Starboard Value, the activist fund led by Jeff Smith, recently acquired a significant stake in graphics-design firm Autodesk. The fund has engaged in discussions with the company’s board regarding various serious concerns related to its disclosures concerning an internal investigation that ultimately led to the removal of its CFO.

The internal investigation carried out by Autodesk discovered that executives had misled investors regarding the company’s free cash flow metrics and operating margins. This manipulation of reporting was tied to the company’s contract billing structure, as Autodesk transitioned from annualized payments to upfront payments to inflate these metrics. The probe’s findings resulted in the removal of the CFO, Deborah Clifford, who was subsequently reassigned within the company.

Following the revelation of the internal investigation, Autodesk’s shares experienced a 20% decline, reducing the company’s market cap to below $50 billion. Starboard Value expressed apprehension over the timing of Autodesk’s disclosure, which occurred shortly after the deadline for director nominations had passed. This raised suspicions that the board deliberately withheld crucial information from shareholders before the annual meeting to limit their ability to nominate candidates in a contested fight.

In response to these concerns, it has been reported that Starboard Value is contemplating legal action in Delaware Chancery court to compel the reopening of Autodesk’s director nominating window and postpone the annual meeting scheduled for July 16. The activist fund believes that proper margin enhancement and enhanced investor communication can help elevate Autodesk’s stock performance.

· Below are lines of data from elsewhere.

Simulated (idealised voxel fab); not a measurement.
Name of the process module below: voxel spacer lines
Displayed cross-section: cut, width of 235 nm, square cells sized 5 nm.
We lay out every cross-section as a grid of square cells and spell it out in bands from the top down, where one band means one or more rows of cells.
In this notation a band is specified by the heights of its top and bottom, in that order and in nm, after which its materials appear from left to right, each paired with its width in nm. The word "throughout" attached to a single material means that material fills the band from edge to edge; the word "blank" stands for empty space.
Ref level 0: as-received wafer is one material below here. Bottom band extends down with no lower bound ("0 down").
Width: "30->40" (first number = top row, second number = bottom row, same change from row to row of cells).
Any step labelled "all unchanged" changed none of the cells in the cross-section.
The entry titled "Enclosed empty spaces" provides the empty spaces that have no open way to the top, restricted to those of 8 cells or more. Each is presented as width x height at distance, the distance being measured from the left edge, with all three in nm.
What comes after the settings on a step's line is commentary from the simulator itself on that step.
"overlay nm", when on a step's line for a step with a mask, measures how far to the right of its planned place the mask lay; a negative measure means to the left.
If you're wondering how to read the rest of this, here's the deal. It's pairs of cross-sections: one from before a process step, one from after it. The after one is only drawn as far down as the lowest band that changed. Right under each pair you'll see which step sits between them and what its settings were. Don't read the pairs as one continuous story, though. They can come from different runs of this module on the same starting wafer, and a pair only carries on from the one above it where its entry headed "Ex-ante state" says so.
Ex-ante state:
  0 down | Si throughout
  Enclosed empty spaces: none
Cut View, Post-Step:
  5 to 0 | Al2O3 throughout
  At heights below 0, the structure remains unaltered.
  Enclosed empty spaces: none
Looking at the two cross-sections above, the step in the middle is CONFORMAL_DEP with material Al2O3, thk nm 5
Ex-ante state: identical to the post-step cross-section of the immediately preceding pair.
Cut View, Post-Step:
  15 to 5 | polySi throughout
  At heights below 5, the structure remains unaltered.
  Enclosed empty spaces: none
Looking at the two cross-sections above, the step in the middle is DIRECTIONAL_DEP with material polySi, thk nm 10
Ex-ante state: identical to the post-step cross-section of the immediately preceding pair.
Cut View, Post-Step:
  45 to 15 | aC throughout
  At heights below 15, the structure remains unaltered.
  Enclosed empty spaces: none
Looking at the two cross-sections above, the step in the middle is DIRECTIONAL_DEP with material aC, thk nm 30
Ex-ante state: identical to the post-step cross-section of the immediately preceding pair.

Autodesk has encountered activist investor scrutiny in the past, having settled with two activist investors in 2016 to prevent a proxy contest. Additionally, the company disclosed ongoing probes by the Justice Department and SEC earlier this year, indicating further regulatory pressure.

Starboard Value’s intervention in Autodesk raises significant concerns about the company’s governance, transparency, and investor relations practices. The allegations of misleading disclosures and executive misconduct highlight the importance of robust corporate oversight and accountability. As the situation unfolds, stakeholders will closely monitor the outcomes of Starboard Value’s potential legal action and the company’s response to the activist fund’s demands.